Being faithful with a sloth
I remember being at one parenting conference where they spoke about how it is never too late to change you as a parent and to change what you are doing. (Specifically, they referring to a better late than never mentality with being a better parent, but allow me to potificate...) I had one of those, slam on the brakes and turn 180 kind of moments today.
While others are the perfect parent with no sloth moments and are super parents, I am human parent. Thankfully, the Holy Spirit does not allow me to stay in my sloth parent state for too long and second chances abound... especially in my frequent, lesser moments as a sloth.
Enter the day's sloth moment...
A child was d-o-n-e at the the garden and wanted to go home. We were just finishing planting a few things and they needed to wait. Their impatience grew, I was distracted and ignored their need for direction, and their nagging me to leave continued. Without thinking, I quickly wrapped things up, feeling anxious inside, and then left... leaving plants tossled around and watering undone.
We were driving away when I realized how I had erred in the situation. Instead of taking a moment to lead my child, I was driven by distraction and the whine in their voice. Thankfully, it was then that a little voice in my head reminded me, "if I am getting anxious, I am not doing my job." I saw how I was reponding like a child and let something distract me from my job as a parent.
It was then I put on the brakes and turned 180, literally.
Explaining the situation to the child, and asking forgiveness for my sloth parenting, I turned the car around and went back to the garden. Now, with obedient and joyful attitudes (out of all 4 of us, because honestly, I was hot and tired too) we went back to the garden and the kids all watered our garden... and then watered our neighbor's.
One of the verses that goes around and around my head is "He who is faithful with little, is faithful with much" and I keep thinking, "be faithful with the little things." This verse speaks volumes to me on so many levels, in so many facets of life... and it is ever so true in parenting.
Oh Dana! Thanks for sharing this experience. I humbly confess, I too, am a human parent. *blush* I can find myself in those moments of slothness and just want to completely ignore my real job in order get another job finished. But like you said, thankfully the Holy Spirit speaks to me and allows me second (and third, and fourth and fifth and...) chances to not only correct my spirit, but Julia's too. And what a difference it always makes!
Amen Sister! :)!
Your humility and openness is encouraging as always!

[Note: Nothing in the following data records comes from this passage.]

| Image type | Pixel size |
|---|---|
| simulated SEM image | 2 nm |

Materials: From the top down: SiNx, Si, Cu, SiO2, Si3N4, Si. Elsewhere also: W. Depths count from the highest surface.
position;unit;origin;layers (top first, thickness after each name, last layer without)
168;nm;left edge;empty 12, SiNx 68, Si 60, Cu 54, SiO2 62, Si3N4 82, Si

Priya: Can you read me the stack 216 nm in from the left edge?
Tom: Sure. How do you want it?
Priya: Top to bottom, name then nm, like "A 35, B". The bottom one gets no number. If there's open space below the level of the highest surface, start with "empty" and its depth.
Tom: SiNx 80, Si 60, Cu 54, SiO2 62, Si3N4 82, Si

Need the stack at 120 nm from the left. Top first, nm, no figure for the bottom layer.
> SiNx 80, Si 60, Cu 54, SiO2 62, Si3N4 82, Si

Thanks Autumn! Though, when I first read your comment I read it differently and then started to wonder if I have written on this topic before... then I figured I am pretty sure I have - Oh my! :)!
Good for you! I'm impressed that you actually turned the car around. Super mom!
I was just thankful I did it when I did, because had I waited a minute longer I probably would've gotten a ticket for an illegal U turn from the cop I then passed... HA! That would've been fun to explain! :)!